Bolt, the world’s greatest track-and-field star, is now the only one of six sub-9.79 sec 100m runners not to have committed a doping violation, with double Olympic champion Nesta Carter caught out in the reanalysis of urine and blood samples from the Beijing Games.

Carter, the sixth fastest 100m runner of all time, ran the opening leg of the Olympic 4 x 100m final nine years ago as Jamaica stormed to victory in a then world-record 37.10 sec, helping Bolt to a clean sweep of sprint titles as he burst on to the global stage at his first Games.

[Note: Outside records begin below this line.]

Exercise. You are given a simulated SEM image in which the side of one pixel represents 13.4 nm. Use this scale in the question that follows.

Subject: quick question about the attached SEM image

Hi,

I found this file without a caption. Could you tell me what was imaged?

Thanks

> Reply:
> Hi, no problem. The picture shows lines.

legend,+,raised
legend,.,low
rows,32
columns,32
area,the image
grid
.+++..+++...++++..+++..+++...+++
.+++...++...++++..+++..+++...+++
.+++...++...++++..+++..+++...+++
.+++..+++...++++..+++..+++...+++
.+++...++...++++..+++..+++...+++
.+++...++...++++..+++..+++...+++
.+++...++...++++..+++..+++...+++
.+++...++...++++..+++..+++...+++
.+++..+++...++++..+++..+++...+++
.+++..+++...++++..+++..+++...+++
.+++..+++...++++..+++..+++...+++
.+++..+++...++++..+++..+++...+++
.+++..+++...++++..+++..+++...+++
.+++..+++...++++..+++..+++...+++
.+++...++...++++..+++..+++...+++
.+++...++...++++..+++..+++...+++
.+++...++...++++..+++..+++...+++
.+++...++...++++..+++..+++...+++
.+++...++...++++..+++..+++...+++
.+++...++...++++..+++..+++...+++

However, news emerged last summer that Carter’s name was on a provisional list of athletes whose doping samples failed retesting when they were analysed using the latest scientific techniques in order to weed out drugs cheats ahead of Rio 2016.

Nesta Carter sets off on the anchor leg of the 4x100m final in 2008
Nesta Carter sets off on the anchor leg of the 4x100m final in 2008 CREDIT: REX

The Jamaican did not compete in Rio and has been fighting to clear his name, but the International Olympic Committee confirmed his sample had tested positive for the prohibited substance methylhexaneamine.

All four members of the Jamaican relay team – which also included Michael Frater and Asafa Powell – have now been stripped of their medals from Beijing 2008, ruining Bolt’s perfect Olympic record of 100m, 200m and 4x100m triumphs from three Games.

Original Beijing 4x100m silver medallists Trinidad and Tobago are likely to be upgraded to gold, with Japan boosted to silver and Brazil bronze. Bolt could potentially lose other medals if any of Carter’s later samples test positive.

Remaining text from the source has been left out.